Film Revival Gets Boost with New Large Format 65mm Processing Facilities in the UK

WATFORD, UK, Friday, November 11, 2016 --

The revival of real film has received an additional boost with the news that large format Kodak 65mm film processing facilities have opened in the UK. Twentieth Century Fox’s Murder On The Orient Express, directed by Kenneth Branagh, and shot by cinematographer Haris Zambarloukos BSC, will be one of the first productions to use the new installation.

In partnership with Kodak, Cinelab, based in Slough, has installed a 65mm Photomec ECN2 film processor alongside its thriving 35mm and 16mm services. The capacity to handle 65mm film processing in the UK complements the full range of large format and creative services available at Los Angeles-based post-production facility FotoKem’s renowned film laboratory.

65mm celluloid has a long and illustrious history. The format was the canvas for masterpieces such as David Lean’s multi-Oscar winning Lawrence Of Arabia (1962, DP Freddie Young BSC), landmark epics like William Wyler’s Ben-Hur (1959, Robert Surtees ASC) and showstoppers including Robert Wise’s The Sound Of Music (1965, DP Ted D McCord).

Now, 65mm film is enjoying a renaissance, championed by a new generation of directors and their cinematographers for its resolution, depth and true-to-life look.

Director Christopher Nolan, one of the industry’s leading champions of real film, recently shot Kodak 65mm for Warner Brothers’ dramatic WWII thriller Dunkirk (DP Hoyte van Hoytema FSF NSC). Also set-to-shoot on Kodak 65mm are Disney’s The Nutcracker And The Four Realms (Director Lasse Hallström, DP Linus Sandgren) and Murder On The Orient Express (Director Kenneth Branagh, DP Haris Zambarloukos).

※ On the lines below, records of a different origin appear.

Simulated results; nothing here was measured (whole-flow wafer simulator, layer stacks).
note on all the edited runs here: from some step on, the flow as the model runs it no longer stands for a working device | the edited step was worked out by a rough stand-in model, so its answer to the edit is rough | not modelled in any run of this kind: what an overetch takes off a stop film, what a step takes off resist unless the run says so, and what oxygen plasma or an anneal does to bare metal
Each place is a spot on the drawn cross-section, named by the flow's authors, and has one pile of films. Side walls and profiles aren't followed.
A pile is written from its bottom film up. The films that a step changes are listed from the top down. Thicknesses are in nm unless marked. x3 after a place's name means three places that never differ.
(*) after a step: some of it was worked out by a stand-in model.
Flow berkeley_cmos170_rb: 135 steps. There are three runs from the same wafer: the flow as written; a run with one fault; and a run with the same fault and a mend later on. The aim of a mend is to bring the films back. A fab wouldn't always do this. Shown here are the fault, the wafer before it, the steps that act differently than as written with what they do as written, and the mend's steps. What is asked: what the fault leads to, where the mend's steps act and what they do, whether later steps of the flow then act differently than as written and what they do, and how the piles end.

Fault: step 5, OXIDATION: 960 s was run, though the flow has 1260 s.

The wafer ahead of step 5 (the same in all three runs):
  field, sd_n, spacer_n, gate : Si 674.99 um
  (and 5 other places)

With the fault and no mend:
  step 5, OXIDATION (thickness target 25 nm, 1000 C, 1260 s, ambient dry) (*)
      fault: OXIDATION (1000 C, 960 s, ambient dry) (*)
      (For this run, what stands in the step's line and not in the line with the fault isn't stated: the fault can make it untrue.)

“The film comeback is accelerating,” said Steven Overman, Chief Marketing Officer and President, Consumer and Film Division at Kodak, “and the epic, big screen experience is well and truly back. The creative and aesthetic distinctiveness of 65mm film is still well beyond the capability of digital capture, so when discerning filmmakers want to a create work of memorable grandeur and lasting visual quality, they know that only real film delivers.”

Cinematographer Haris Zambarloukos BSC said, “Film has a palette like no other movie format. When Ken and I first started talking about Murder On The Orient Express, we both just knew it was the one to put our hearts and souls into making in 65mm. It's a rare thing to be able to bring to life a great piece of literature, and we want the audience to have a truly immersive and intimate experience. Agatha Christie’s work is one of the greatest revenge stories and it has to be immensely entertaining on the big screen. We want to make a film were you feel every stab wound, and we couldn’t think of a better way than to shoot it on 65mm film.”

Adrian Bull, managing director and co-founder of Cinelab London, commented, “65mm is the Holy Grail for cinematographers, so it is really exciting to see it returning to the UK as part of a more general film renaissance. Cinelab London’s 65mm service, in partnership with Kodak, will further cater to the needs of UK and European filmmakers who have specific requirements for the larger film format.”

However, it is not only big-budget studio films that are leaning towards 65mm. Directors of independent films and premium brand advertising are enthralled by its quality too. Brady Corbet will use 65mm for his upcoming independent Vox Lux (starring Jude Law and Rooney Mara), whilst Xavier Dolan chose it for Adele’s “Hello” music video, plus segments of his feature The Death And Life Of John F. Donovan. Oscar-winning director Steve McQueen also used the premium 65mm format this year to bring sensual splendour to a promotional short for luxury brand Burberry. For the giant screen experience, Greg MacGillivray deployed 15-perf 65mm in 3D IMAX cameras for National Parks Adventure, a flagship project marking the centenary of The National Parks Service with a long-lasting record.

Shooting films on 16mm and 35mm celluloid has seen a revival worldwide – from low-budget independents to multi-million dollar Hollywood blockbusters. Ken Loach’s Cannes Film Festival Palme d’Or winner I, Daniel Blake, Tom Ford’s Nocturnal Animals, Antoine Fuqua’s The Magnificent Seven and JJ Abrams’ successful reboot of the Star Wars franchise all used film.

Celluloid-originated productions, such as Damien Chazelle’s La La Land, Denzel Washington’s Fences, Jeff Nichols’ Loving and Martin Scorsese’s Silence, are hotly-tipped as contenders in the 2017 awards season – as are Juho Kuosmanen’s The Happiest Day In the Life Of Olli Maki and Mia Hansen-Løve’s Things To Come, in the Best Foreign Language Film category. Film was also the format of choice for episodic TV shows including HBO’s Westworld and C4/Netflix’s Crazyhead.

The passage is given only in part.